Why Flamingos Succeed at Escaping the Zoo While All Other Animals Fail
Just waiting to make a break for it. (Photo: AlwaysShooting/Flickr)
When animals escape zoos, like when humans escape prisons, they’re usually caught pretty quickly. Whether there’s a mass break out, connected to some more devastating event—as in Tbilisi, Georgia, where a heavy flood over the weekend let loose lions, wolves and a hippopotamus onto city streets—or a lone run-away, like the Smithsonian Zoo’s red panda or the Bronx Zoo Cobra, the animals rarely taste freedom for long.
Unless, that is, they’re flamingos.
Of all the species that occasionally make a break for it, flamingos, anecdotally, seem to have the most success. In Japan, more than one flamingo has succeeded in leaving captivity. A flamingo flew the coop in Kansas and afterwards was regularly spotted living a seemingly happy existence along the Gulf Coast. A flamingo that escaped a Utah aviary made its home for years on the Great Salt Lake and became a local celebrity.

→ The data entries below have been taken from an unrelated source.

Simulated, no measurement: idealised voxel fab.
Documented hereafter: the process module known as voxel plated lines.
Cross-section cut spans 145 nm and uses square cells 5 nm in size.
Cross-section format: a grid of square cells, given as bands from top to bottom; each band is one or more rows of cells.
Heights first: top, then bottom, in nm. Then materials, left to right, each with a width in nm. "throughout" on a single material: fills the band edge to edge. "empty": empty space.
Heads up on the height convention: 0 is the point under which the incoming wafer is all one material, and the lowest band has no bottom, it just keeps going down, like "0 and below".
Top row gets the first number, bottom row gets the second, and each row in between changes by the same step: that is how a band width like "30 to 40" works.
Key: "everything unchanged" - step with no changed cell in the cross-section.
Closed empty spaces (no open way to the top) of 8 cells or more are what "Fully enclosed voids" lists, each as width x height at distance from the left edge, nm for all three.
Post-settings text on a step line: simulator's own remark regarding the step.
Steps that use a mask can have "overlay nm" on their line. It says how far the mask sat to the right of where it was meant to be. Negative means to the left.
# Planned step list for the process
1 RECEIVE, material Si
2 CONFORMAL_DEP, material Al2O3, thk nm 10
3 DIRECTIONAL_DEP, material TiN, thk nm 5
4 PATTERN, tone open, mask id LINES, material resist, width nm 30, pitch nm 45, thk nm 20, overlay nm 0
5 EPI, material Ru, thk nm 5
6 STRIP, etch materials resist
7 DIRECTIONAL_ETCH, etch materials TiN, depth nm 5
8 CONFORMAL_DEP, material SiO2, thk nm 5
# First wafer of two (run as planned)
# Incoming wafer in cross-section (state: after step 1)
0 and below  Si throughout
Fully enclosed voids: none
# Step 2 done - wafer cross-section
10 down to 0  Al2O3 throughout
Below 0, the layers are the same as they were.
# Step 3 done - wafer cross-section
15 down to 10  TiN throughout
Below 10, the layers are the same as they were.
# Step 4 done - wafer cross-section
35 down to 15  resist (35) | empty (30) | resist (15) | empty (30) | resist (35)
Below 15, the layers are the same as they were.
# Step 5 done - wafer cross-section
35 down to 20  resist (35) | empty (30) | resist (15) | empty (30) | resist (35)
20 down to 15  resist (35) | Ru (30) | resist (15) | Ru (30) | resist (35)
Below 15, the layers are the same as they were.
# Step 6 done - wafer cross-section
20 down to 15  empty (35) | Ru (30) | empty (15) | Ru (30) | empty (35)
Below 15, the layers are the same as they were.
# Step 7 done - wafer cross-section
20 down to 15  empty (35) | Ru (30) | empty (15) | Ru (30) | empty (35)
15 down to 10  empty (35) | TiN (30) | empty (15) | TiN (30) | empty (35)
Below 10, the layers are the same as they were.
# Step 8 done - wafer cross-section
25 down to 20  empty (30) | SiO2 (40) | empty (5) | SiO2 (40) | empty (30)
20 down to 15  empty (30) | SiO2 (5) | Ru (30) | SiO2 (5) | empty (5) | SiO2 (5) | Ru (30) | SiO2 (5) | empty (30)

Why are flamingos such successful escape artists? To begin with, they can fly. They don’t need to wait for a natural disaster: in Japan, Kansas and Utah, the birds escaped when their wings, normally clipped, grew out before their keepers had a chance to trim them. And once a flamingo is out, he or she also has the advantage of being relatively hardy. (As one flamingo expert put it, “Flamingos are bomb-proof.”)
“While flamingos are thought of as tropical birds, they can tolerate a wider range of temperatures than most people realize, and this could contribute to their success as escapees,” says Matthew J. Anderson, an associate professor of psychology at St. Joseph’s University, who’s studied flamingos and animal psychology. They’re also “fairly shy birds,” he says: they often live in remote and inhospitable places, where they’re not easily caught.
Another advantage that escaped flamingos have: They don’t pose much of a danger to humans. While a lion or wolf might be shot, or a hippo tranquilized, escaped flamingos put only themselves at risk.
In Japan, for instance, when a Greater flamingo escaped a zoo on Hokkaido in 2012, it didn’t go far—to a lake just about 80 miles away, where it made its home alongside a flock of herons. Its keepers tried to net it and to lure it back, by keeping a group of fellow flamingos caged at the lake But as winter closed in, none of that had worked—and some of the still-caged flamingos had been killed by a local fox.
The last time anyone saw the fugitive flamingo was that October. No one knew its fate: it may have escaped to a warmer climate. Or it may have frozen to death. Or that lucky fox might have enjoyed one last flamingo meal.
But other escaped flamingos have fared better. In Okinawa, hundreds of miles to the south of Hakkaido, one jailbreaker spent at least two years living free before disappearing. And when in 2005 a Greater flamingo escaped from Sedgwick County Zoo, in Wichita, Kansas, it survived at least 8 years: in 2013, birdwatcher Neil Hayward spotted it on the Texas Gulf Coast, about two hours southeast of Houston, in the company of a wild American Flamingo, and there were a few sightings in 2014.
The bird on the left is the escapee. (Photo: Courtesy of Neil Hayward)
And the most famous flamingo fugitive, Pink Floyd of Salt Lake City, spent almost two decades in the home he chose after his initial escape. A Chilean flamingo, Pink Floyd’s first stop in Utah was at the city’s Tracy Aviary, in 1985. Three years later, the bird flew from the aviary to the nearby lake, where he stayed through the mid-aughts. At one point, locals stocked his home with plastic flamingos to keep him company; others wanted to import more actual flamingos to the lake in order to create a whole flock.
Pink Floyd was last seen in Idaho, another favorite haunt, but since then he’s been missing, presumed dead. One can only assume that among themselves, flamingos still in aviaries and zoos still whisper his name: He flew away, and he made it.